Natural gas from a 52-year-old underwater pipeline has been leaking for at least two weeks into Cook Inlet in Alaska, home to a number of endangered species, including beluga whales.
The company that owns the pipeline, Hilcorp, has said that the pipeline cannot be shut down without posing additional risk to the environment or employee safety because stopping the flow could trigger a crude oil leak. The 8-inch pipeline, which carries natural gas from shore to four offshore oil platforms, is leaking an estimated 210,000 to 310,000 cubic feet of natural gas each day, according to the company.
“It’s a fairly decent sized ongoing leak of methane, especially when it’s unclear when they’ll actually get it shut down,” said Carl Weimer, the executive director of the nonprofit Pipeline Safety Trust. “Lots of methane going in the air is a concern as well as how it might be messing with the habitat.”
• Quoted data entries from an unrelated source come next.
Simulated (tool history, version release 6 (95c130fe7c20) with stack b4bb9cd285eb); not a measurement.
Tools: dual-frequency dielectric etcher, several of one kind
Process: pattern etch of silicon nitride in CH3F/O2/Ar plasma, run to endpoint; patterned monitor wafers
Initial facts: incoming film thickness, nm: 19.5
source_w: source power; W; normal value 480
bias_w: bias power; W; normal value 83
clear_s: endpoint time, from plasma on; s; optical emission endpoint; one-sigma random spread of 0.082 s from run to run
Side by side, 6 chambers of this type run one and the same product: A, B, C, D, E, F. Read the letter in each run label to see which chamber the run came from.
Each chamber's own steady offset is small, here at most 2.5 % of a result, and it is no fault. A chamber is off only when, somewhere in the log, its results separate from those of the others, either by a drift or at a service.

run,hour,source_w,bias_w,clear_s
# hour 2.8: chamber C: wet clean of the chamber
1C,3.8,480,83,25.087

Attempts at a response by the company and by federal and state agencies have been hindered by weather conditions and ice, which has kept divers from reaching the source. The leak was first spotted around 3 p.m. on Feb. 7, when a Hilcorp helicopter pilot flying between the town of Nikiski and its offshore oil Platform A spotted bubbles on the water’s surface. An hour later, Hilcorp reported the leak to the National Response Center and to the Alaska Department of Environmental Conservation.
The federal Pipeline and Hazardous Materials Safety Administration is investigating and monitoring the leak, but has been unable to reach it. Other federal, state and local agencies are investigating and will be involved in the response, which includes daily flights over the source (weather permitting) and observations of wildlife to determine any impacts from the leak.